The Knee Bone's Connected To ...
tsb

Such a face! Daddy Bones@ age 12, gracing the book's cover.

 

 How to Keep Your Sanity Intact When a Loved One Needs a Nursing Home  

It’s estimated that more than 50 million people provide care for a chronically ill, disabled or aged family member or friend during any given year.

Studies show that extremely stressed caregivers can age or die prematurely. 

“Bette Davis said ‘old age is no place for sissies,’ but caring for an older loved one isn’t for the feint of heart, either,” says Bones. “I loved my dad and we were very close, but the strain of ‘putting’ him in a nursing home was so overwhelming for all of us that I felt like I was on the edge of a nervous breakdown.”
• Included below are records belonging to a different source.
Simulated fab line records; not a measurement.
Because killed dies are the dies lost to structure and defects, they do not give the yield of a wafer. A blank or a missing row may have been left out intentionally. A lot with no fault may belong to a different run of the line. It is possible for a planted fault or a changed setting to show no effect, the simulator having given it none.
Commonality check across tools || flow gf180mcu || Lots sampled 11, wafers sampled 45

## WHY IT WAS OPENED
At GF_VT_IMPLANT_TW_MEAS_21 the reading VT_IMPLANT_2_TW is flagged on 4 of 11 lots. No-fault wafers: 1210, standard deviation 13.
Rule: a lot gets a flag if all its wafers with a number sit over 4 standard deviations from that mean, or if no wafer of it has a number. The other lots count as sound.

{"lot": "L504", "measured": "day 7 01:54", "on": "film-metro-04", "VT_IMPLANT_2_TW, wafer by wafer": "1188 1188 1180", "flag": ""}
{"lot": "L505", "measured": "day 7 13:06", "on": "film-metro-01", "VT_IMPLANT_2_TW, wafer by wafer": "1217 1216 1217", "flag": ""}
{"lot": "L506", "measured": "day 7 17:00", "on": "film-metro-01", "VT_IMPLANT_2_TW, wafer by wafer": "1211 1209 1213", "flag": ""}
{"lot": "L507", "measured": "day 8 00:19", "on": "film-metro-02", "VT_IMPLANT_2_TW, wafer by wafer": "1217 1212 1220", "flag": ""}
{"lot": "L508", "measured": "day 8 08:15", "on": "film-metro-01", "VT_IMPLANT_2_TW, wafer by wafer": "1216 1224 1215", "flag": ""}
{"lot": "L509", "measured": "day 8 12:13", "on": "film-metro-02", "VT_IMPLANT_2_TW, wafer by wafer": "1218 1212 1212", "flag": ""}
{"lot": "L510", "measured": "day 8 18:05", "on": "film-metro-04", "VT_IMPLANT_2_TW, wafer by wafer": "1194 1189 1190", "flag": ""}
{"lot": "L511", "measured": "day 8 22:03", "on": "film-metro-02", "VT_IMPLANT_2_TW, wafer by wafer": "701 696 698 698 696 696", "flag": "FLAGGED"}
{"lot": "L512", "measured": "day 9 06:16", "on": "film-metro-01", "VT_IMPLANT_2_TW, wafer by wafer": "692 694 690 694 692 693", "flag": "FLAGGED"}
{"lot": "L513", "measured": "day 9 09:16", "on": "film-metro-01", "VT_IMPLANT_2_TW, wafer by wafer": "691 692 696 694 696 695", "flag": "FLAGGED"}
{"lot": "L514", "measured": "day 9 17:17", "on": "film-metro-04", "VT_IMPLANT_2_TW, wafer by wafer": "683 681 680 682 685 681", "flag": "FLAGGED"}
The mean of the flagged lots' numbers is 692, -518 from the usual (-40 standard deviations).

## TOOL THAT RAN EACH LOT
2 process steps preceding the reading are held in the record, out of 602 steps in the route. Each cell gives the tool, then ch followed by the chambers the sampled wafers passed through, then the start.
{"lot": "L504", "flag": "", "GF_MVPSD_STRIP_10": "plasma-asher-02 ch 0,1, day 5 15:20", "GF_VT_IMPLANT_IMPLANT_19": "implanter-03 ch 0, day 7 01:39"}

Becoming aware of some of the don’ts” of long-term care can make daily life easier for nursing home residents and for their family caretakers,” she notes.

Bones offers some key examples from her Nursing Home Checklist:

· Ask clergy, family, and friends - especially those in the health care field - to recommend outstanding nursing homes.

· When touring a nursing home, ask other visitors for frank feedback about the facility. Don’t just inspect the “sample” room, look into residents’ rooms to check for cleanliness.

· Assure your loved one that you will be their ongoing advocate.

· Visit your loved one often and at varying times of the day - and night. This alerts all of the caregivers that you are keeping an eye on your loved one.

· Get to know the staff, especially your loved one’s immediate caregivers.

· Thank the employees for the thankless job that they do.

· Put your loved one’s name on all their belongings, including clothes and personal products. Never leave money or valuables in their room.

· Place a quilt, photos and other small touches to create a “homey” room.

· Put a brief bio and picture of your loved one at the entrance of their room to “introduce” them to staff and visitors.

. Bring old photos when you visit your loved one - it will give you something to look at if conversation lags.

. Bring different edible treats to spice-up the resident's menu.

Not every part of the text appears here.